Eric Kuo: The key reason is give tours to customers that MSI is focused on gaming products. So not only gaming notebooks, but also gaming AIO, gaming motherboards and gaming VGA cards. So lots of new stuff – we are at CES to show our progress.
IC: Do you have a particular product that you are most proud of this year?
EK: Of course! We have the very innovate GT80 Titan SLI. This is the first gaming notebook with an integrated mechanical keyboard and it also has SLI. As far as we’re concerned, it’s the most special product launched at CES this year.
Sam Chern: I think that the GT80 is one, but another is our GS30 Shadow with the Gaming Dock. I think it’s an excellent product. It focuses on mobility and portability for the main unit, while you leave the dock at home with all its horse power.
IC: What are the intended price points and release dates for these?
SC: Right now in the US the GT80 Titan SLI pricing starts at $2699, and goes the way up depending on configuration. It should be on the shelves if not today, then shortly after CES.
IC: How many years have you personally been at CES?
EK: This is my seventh or eighth time. Since I started it has changed quite a lot – it used to be a very computer oriented show, but now it is a bit mixed. There is a lot more consumer electronics now. MSI has also changed a lot. We used to have a booth on the show floor, but now we are more and more focused on our audience so we have a suite (at the Aria for 2015).
IC: Is CES more important for media or meeting business customers?
EK: Both! We have an extensive meeting list not only with media such as AnandTech but also our distributors and partners as well as internal meetings with the regional offices.
IC: Is there any sort of product that MSI is missing from its portfolio?
EK: We have a roadmap, but of course we are not going to talk about it! I think Computex will be important this year, we are set to release further important products onto the market.
IC: I want to know more about what you do, day-to-day. Most employees work a regular-ish schedule, but for Vice Presidents and Directors, it can be different. What exactly does a person in your position do?
SC: We try to find out what our customers want, including gamers, but also examine what our competitors are releasing onto the market. We keep track of lots of gaming events, because of our gaming focus, so we need to know what gamers are thinking. We listen to feedback, and we learn a lot from media as well. We always read reviews for both professional as well as end-user feedback, to see what people expect from products such as ours.
EK: In my daily job, I focus on keeping track of feedback from different regions. We want to be able to take the data that we receive and come up with products and strategies that fit well in each different type of market. I want to be able to create products that gamers will appreciate and use, as well as provide our customers with something that will ultimately benefit how gamers play and live.
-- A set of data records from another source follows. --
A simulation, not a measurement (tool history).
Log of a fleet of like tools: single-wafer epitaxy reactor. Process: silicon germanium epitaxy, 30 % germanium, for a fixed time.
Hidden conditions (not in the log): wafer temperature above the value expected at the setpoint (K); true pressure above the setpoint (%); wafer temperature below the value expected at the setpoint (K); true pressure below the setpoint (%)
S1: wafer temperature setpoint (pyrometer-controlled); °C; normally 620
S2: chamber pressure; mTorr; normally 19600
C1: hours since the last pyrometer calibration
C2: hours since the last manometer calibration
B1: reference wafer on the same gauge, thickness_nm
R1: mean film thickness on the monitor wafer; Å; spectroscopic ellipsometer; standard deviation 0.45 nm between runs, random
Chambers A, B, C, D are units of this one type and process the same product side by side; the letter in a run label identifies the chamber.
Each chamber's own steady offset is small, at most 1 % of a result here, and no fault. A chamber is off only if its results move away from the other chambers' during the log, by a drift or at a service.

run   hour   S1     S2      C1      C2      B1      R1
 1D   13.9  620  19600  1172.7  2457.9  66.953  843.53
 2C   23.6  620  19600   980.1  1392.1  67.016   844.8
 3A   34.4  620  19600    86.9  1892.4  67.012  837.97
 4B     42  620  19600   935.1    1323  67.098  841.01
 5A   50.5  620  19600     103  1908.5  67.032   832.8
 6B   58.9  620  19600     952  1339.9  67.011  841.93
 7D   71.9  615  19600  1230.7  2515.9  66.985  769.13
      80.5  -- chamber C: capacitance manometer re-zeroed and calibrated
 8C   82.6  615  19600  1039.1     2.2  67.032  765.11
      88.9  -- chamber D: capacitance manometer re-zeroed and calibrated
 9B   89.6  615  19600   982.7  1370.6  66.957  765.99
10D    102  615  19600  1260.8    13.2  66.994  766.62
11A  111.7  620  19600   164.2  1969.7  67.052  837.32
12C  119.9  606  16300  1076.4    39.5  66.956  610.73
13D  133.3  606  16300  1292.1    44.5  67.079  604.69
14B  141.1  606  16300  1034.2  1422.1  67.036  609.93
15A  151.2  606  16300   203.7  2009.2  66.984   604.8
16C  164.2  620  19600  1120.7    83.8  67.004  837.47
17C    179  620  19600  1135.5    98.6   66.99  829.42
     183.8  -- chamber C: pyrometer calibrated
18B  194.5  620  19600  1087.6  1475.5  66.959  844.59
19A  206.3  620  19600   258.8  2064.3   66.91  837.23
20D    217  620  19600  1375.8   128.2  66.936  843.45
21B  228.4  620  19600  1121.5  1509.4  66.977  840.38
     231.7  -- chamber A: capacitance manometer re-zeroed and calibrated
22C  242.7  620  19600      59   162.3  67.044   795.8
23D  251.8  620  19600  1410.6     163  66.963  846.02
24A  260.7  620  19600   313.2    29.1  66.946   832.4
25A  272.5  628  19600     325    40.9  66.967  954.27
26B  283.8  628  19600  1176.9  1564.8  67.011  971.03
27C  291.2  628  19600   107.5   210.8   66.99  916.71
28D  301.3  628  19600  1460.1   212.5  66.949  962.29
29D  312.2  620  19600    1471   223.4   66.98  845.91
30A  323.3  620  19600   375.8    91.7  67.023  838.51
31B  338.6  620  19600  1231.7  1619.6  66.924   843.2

SC: I also think one of the most important thing to do is to play PC games. Eric and I, along with our product managers, all play games. Sometimes we even play together! We also have a company team that has battles on World Of Tanks. I think the fact that we all play PC games is important here at MSI, as it helps us to understand the feedback we get from the gamer’s viewpoint. By both using a product as well as developing a product, it helps us internally to understand, even at the VP level.
IC: Ever considered hosting a VP gaming tournament?
EK: Perhaps we should take some pictures to show others! I like to play games, while some of our product managers are very much into competitive gaming and play every day.
IC: When it comes to gaming sponsorship, which teams are you involved with?
SC: Fnatic is our main team, but we sponsor at least 12 worldwide. But we plan to expand this to at least 20 teams in total through 2015. With the controversy about Fnatic at Dreamhack, we are working closely with them as we want to sponsor teams that play honestly so there is no grey area.
IC: When it comes to sponsoring teams, how far does your sponsorship go?
SC: I think we have different levels of cooperation. It starts with us providing hardware and equipment, then with bigger teams it goes on to monetary contributions from us, with feedback and exposure in return – large-scale partnerships.
EK: We ask for feedback and opinions on the products. The product manager will work directly with the teams to get this feedback in order to improve our products and suit their needs better. I think this is a good cycle, whereby we improve our products generation by generation. We have not looked into Boot Camps yet, as sending products to the team instead is easier right now.
IC: How do you gather feedback from regular gamers?
EK: We monitor the forums as well as social media. We watch these channels and attempt to match their requests. We mainly use our own forum as the platform, but we also read others focused on the notebook markets.
IC: When it comes to specific markets, such as China, South America or Europe, how do you cater the products differently?
EK: Usually in terms of buying power, such as the average selling price of the models in that region. In the US we focus on the high end models and in Europe while it is a high end market they care a lot more on the price/performance scale, so it is a bit different. Each market has a different character. For example we have some sales in Brazil, but not many due to the high taxes and barriers that encourage local production.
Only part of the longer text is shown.